- B. J. Kuipers. 9507-0463

**Qualitative Reasoning: Modeling and Simulation with Incomplete Knowledge**. Cambridge, MA: MIT Press, 1994, 414 pp. $45. ISBN 0-262-11190-X.

This volume is a textbook in qualitative methods. Its major themes are represented throughout in terms of QSIM. QSIM is a computer program intended to resolve qualitative simulation problems and is distributed for research purposes only. The main domains of investigation are physical and chemical processes, such as a system evolution in quasi-equilibrium states and dynamic state transitions.

Modeling exercises on fluid dynamics and mechanics exemplify the basic ideas of the qualitative simulation method. The basic principles introduced here are formally defined and analyzed in the section on the QSIM representation. "The key intuition" behind the use of qualitative differential equations "is that, although the world changes continuously, it changes qualitatively only at isolated points." To define the qualitative differential equations, the author considers four elements: qualitative variables, quantity spaces, qualitative constraints, and transitions. The transitions represent "rules defining the boundary of the domain of applicability" of the qualitative differential equations. The general scheme for qualitative modeling and simulation is as follows. The abstract elements in the system representation are created from a physical scenario by means of model selection. Through model building, one may find the qualitative differential equations. Qualitative simulation reveals the qualitative behavior of the system. Finally, applying quantitative refinement on the predicted behavior and taking into consideration the critical bounds on the system's evolution, one may obtain the quantitative behavior of the initial physical scenario.

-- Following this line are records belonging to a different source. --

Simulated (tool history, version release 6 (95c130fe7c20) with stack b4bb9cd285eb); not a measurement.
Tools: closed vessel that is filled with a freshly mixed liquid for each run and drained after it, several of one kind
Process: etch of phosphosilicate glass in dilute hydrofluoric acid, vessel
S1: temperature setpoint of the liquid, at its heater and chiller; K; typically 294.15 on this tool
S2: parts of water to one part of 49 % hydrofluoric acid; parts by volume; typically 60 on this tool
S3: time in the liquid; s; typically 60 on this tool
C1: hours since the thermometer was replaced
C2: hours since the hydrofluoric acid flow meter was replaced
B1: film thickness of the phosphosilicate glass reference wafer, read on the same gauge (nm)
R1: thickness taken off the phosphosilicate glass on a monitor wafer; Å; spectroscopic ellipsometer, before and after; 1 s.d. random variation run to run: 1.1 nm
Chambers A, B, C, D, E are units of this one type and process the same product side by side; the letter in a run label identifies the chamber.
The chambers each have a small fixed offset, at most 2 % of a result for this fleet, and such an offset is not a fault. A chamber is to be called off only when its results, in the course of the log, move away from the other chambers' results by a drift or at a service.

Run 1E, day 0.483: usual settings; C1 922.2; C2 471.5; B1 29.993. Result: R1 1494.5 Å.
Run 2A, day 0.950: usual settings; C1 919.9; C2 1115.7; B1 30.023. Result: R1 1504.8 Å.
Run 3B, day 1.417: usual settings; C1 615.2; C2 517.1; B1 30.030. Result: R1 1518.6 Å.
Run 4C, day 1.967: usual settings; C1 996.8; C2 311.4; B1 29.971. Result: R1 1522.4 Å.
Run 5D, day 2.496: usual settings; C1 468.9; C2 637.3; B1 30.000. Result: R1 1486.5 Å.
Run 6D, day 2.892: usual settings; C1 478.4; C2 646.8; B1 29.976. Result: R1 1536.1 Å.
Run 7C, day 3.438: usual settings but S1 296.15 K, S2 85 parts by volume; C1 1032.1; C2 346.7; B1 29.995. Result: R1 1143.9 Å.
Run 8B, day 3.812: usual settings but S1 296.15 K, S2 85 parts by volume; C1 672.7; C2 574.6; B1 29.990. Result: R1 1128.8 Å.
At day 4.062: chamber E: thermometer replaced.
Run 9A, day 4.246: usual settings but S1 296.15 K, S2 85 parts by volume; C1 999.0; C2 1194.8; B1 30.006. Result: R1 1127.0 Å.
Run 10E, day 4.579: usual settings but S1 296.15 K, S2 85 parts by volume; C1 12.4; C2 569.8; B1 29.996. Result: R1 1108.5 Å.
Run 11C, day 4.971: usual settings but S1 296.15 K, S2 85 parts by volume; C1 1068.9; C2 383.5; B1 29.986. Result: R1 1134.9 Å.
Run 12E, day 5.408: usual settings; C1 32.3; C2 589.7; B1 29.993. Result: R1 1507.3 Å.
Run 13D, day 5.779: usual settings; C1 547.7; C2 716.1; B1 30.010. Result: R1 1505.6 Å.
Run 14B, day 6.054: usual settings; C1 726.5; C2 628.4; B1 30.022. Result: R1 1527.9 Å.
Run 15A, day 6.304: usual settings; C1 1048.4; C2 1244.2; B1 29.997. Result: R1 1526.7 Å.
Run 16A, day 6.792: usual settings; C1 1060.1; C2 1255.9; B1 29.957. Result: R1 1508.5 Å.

An interesting part of the book describes the dynamic qualitative simulation in the QSIM representation. This section discusses the QSIM algorithm and its paradigmatic architecture by developing the reader's intuition and presenting QSIM implementation examples.

The major subjects of the book are semi-quantitative reasoning, higher-order derivatives, and compositional modeling. In the sphere of semi-quantitative reasoning, the author presents Q2, an extension to QSIM. Its role is to select allowed system behaviors using constraint propagation and interval arithmetic to obtain value-denoting terms. Q2 filters the scenarios predicted by QSIM to resolve the differential equations generated by each behavior.

To increase the granularity of the investigation, QSIM supports an analysis of the higher-order differential equations. The role of this method is to select valid behaviors from families of infinite solutions. The last chapter introduces the model building methodology and technology in the framework of qualitative process theory. A survey of compositional modeling techniques discusses research published in the last seven years.

Throughout the book, the material is presented on five levels. First, the author formulates an idea. Second, the basic paradigms are formalized and generalized. Third, Kuipers discusses examples. Fourth, the formalization is refined and its frame extension is presented. The last step is an invitation to resolve some related problems.

The book is a sparkling discourse that will engage the reader. The many recent references offer a solid basis for anyone beginning an adventure in modeling and simulation with incomplete knowledge.